Isabel Kreitz – The pen is my sixth finger
Isabel Kreitz – The pen is my sixth finger
4 June to 5 JulyKunstmuseum
Opening Hours:Thu: 12pm–7pm, Fri/Sat 10am–7pm, Sun 10am–5pm
From 8 June, the regular opening hours of the Kunstmuseum apply.
Free admission with festival ticket!
Isabel Kreitz’s work is diverse, highly original and deeply impressive. The exhibition traces Kreitz’s journey from the late 1980s to the present day – with no end in sight. In her early days, Germany was still considered a ‘comic desert’; her first strips appeared in the Bild newspaper, and her first comic series (Ralf 1–4) found a home at Zwerchfell Verlag. Her role models were Will Eisner (“'you could learn everything from him”'), Charles Addams with his Addams Family, and Tomi Ungerer. The grotesque humour of MAD magazine, the horror of American EC Comics, the lighting effects of Fritz Lang’s silent films – all of this fascinated her even as a student at a college that dismissed comics as trash. And anyway: can one make a living from drawing comics in Germany? Kreitz didn’t ask herself that question, but sought out allies – and then simply went for it.
She has been a presence in the German-speaking comic world for over 40 years. With horror comics and graphic novels, with children’s comics based on Erich Kästner (a brilliant extension of his illustrator Walter Trier) and as editor of a horror story series at Carlsen, ‘Die Unheimlichen’, through which she recruited illustrious comic colleagues for idiosyncratic interpretations of horror stories. And with the bread-and-butter commissions from paying clients, ranging from Welthungerhilfe to the Hamburg street magazine “Hinz&Kunzt”. The clients didn’t want just anyone, they wanted Kreitz – and you can see that in the results. “I liked these commissions,” she says. “They gave me a sense of validation that I didn’t necessarily find elsewhere.” Kreitz was never employed, she never taught at a university; she simply got on with it. Drawing – and making a living from it.
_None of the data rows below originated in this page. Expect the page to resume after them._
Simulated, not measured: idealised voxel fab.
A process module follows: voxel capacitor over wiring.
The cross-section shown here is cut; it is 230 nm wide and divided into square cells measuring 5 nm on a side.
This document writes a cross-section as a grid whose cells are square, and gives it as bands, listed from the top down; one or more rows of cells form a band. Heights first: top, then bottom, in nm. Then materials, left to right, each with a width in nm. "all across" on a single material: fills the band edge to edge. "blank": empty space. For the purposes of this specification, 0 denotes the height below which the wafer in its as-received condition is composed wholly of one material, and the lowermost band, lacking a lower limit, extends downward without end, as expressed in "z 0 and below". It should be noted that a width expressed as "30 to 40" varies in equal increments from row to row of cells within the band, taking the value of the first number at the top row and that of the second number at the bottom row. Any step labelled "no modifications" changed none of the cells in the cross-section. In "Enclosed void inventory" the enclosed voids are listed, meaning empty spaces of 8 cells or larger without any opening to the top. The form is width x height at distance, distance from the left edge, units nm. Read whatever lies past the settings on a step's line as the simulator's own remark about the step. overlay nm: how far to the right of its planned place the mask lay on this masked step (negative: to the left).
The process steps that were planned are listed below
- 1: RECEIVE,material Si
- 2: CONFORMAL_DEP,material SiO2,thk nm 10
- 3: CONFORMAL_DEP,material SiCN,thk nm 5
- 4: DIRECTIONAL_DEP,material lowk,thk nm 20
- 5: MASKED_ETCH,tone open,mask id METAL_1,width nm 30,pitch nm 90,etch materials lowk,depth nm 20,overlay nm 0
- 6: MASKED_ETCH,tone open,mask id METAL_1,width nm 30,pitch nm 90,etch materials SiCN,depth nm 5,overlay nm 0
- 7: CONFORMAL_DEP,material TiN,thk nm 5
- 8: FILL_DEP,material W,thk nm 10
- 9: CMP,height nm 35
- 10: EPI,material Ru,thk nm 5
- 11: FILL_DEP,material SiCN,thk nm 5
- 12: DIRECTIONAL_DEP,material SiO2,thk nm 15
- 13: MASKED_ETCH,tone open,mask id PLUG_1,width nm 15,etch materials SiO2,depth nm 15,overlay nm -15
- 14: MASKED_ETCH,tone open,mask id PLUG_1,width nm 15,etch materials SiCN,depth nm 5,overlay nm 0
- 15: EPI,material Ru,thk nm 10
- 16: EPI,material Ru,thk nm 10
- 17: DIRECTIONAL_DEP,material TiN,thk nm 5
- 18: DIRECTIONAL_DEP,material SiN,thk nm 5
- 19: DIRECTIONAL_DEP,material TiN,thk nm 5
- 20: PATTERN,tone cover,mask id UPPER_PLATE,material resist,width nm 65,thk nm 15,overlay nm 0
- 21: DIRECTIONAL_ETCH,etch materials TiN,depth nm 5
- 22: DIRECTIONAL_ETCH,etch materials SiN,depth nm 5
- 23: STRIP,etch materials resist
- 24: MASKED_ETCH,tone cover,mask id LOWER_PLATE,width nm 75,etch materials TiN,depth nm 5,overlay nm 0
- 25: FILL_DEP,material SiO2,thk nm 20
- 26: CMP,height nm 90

The retrospective shows: there isn’t just one Isabel Kreitz, but many, and they all speak to one another: the “Teutonic” abysses of graphic novels, the cheerful ghosts in hidden-object books, the little girl who flees her tormentors into a Jules Verne submarine … “Der Stift ist mein sechster Finger” (“The pen is my sixth finger”) – this can also be seen as a motto: for an artist who, with perseverance and curiosity, is at home in many comic worlds and has left her mark on them all with her very own stroke.